The Learning C/C++urve

Columns

The Learning C/C++urve: Reflective C++

Bobby Schmidt

Bobby discusses various forms of nothing, from NULL pointers that never amount to anything to little pictures of nothing in particular.

Copyright © 1998 Robert H. Schmidt

Last month I promised I was done with pointers. I lied. Like Ellen Ripley in the latest Alien flick, pointers in this column just refuse to die. If this troubles you, blame the author of two obscenely influential C++ books for much of your woe.

You Say NULL, I Say nil

The author in question is Diligent Reader Scott Meyers, author of the seminal tomes Effective C++ [1] and More Effective C++ [2]. Scott once told me he considered himself a human kill file. One of his undead ideas wandered into my inbox:
"Regarding your column in the December CUJ, I think the approach I describe on pp. 111-112 of [Effective C++, Second Edition] is better than your nil, overlooking for the moment that my design requires support for member templates. What do you think?"
What did I think? At first I thought he was bored writing his talk for the Software Development (SD) conference, and needed a diversion. Later I thought he may have been serious, and took a gander at his approach. As the text on page 111 of Effective C++ shows, Scott is trying to solve the familiar problem of overloading in the presence of NULL:
#define NULL 0
void f(int);
void f(void *);
 
// error -- which 'f' gets called?
f(NULL);
Scott wants a NULL replacement that can't be confused for an int, but still has NULL's property of turning itself into any null pointer type. His solution
class NullClass
    {
public:
    template<class T>
    operator T *() const
        {
        return 0;
        }
    };
 
const NullClass NULL;
relies on a comparatively recent addition to C++: member function templates. The template operator T *() lets NullClass act as if it has valid conversions for every possible pointer type:
class NullClass
    {
public:
    operator char() const;
    operator int() const;
    operator unsigned() const;
    // ... ad infinitum
    };
with the compiler picking the correct conversion as needed. If we extend the example to
int *p = NULL;
the compiler treats the initialization effectively as
int *p = NULL.operator int *();
and instantiates the function NullClass::operator int *(). That function returns the integer 0, which the compiler converts to the null pointer of type int *.

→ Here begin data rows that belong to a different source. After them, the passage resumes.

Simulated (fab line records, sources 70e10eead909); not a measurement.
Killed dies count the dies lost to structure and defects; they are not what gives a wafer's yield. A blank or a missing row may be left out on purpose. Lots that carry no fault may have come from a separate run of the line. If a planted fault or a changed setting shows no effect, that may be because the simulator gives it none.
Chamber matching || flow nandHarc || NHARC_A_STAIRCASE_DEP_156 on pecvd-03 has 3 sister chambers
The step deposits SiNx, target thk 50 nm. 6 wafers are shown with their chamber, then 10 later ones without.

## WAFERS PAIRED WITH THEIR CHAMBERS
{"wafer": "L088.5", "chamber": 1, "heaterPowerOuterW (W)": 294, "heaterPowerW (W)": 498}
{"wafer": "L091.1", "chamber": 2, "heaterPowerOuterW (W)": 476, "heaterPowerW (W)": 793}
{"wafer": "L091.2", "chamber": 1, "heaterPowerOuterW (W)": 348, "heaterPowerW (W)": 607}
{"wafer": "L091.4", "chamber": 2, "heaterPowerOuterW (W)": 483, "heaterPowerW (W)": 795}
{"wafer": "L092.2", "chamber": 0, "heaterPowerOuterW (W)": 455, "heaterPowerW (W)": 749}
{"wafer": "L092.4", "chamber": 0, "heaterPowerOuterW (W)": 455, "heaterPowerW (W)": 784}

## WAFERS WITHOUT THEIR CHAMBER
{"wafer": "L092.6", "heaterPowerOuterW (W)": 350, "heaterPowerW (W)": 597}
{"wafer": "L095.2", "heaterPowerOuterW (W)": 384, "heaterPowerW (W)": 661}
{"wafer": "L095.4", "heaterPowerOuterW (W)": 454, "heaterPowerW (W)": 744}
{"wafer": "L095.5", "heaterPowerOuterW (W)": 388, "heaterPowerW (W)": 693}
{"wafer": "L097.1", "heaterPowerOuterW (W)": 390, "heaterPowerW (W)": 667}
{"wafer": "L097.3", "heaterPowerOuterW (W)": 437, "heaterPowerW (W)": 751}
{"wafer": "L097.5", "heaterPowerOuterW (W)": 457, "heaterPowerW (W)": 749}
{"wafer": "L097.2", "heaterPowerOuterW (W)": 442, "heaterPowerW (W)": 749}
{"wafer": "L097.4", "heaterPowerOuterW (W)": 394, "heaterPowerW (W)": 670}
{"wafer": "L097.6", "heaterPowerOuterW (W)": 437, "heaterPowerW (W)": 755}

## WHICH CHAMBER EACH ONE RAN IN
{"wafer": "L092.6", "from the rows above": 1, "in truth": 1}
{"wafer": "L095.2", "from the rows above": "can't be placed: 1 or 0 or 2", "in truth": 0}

Unlike the real macro NULL, this NULL is not an integer, and does not turn itself into an integer, preventing code like
int i = NULL; // error
On page 112, Scott's embellished NullClass:

is anonymous, preventing the manufacture of multiple NULL objects,

declares a public pointer-to-member conversion,

declares a private (unimplemented) operator&, preventing NULL's address from being taken. As Scott notes, my nil can have its address taken, which he correctly calls an "unexpected side effect."

My Take

Scott is trying to solve a problem different from mine. I want a replacement for NULL that allows more fine-tuned interaction with my auto_pointer class, while Scott wants a plug-and-play replacement for the real NULL. In my response to Scott I noted that:

Anonymous class names make me nervous, especially in light of type equivalence rules and the One Definition Rule. But I also acknowledge his method pollutes the global name space less.

Pointers to members are so seldom used, I hadn't even considered them for auto_pointer. In fact, the Standard Template Library (STL) auto_ptr class — from which I took my original inspiration — makes no attempt to handle pointers to members. For a complete NULL replacement like Scott's, pointers to members make sense.

I bet a lot of compilers don't support member templates correctly

if at all, a point I bring home shortly.

The smarts in Scott's design lie within the pointer itself. The smarts in mine lie in auto_pointer: when passed a dummy argument of type class nil, auto_pointer knows to treat itself as a conceptual NULL pointer. The nil object is completely unremarkable and unaware.

I don't want all of NULL's features. Instead, I want to selectively enable or disable certain pointer behavior. Scott's NULL replicates most of the real NULL's behavior, desirable and otherwise.

Scott admits in print that users can still mix the raw symbol 0 with pointers, completely ignoring his NULL. This is an advantage I see in my auto_pointer/nil combination: by declaring certain auto_pointer members private, I prevent users from mixing 0 and void * with auto_pointer. Scott's NULL, on the other hand, is at the mercy of C++'s built-in behavior for pointers.
As Dan Saks reminds me, using the name NULL renders a program non-portable and ill-formed, since the name is reserved for the C++ Standard Library. That's why I chose the name nil for my replacement but again, Scott is looking to make a silent replacement that leaves all NULL client code intact.
In the end, we are solving related but distinct problems. If your goal is to use real C++ pointers but replace NULL, favor Scott's design. If your goal is to replace pointers, consider my design.

Member Templates, Briefly

In a followup mail, Scott noted that his solution probably doesn't allow
if (NULL)
which the real NULL (and my nil) does allow. I say probably because we are both puzzled by the behavior we saw in MSVC 5.0 [3]. Given Scott's definition of NULL, the code
if (NULL)
    *NULL;
compiles in MSVC — but neither of us can figure out why. We think this should fail to compile.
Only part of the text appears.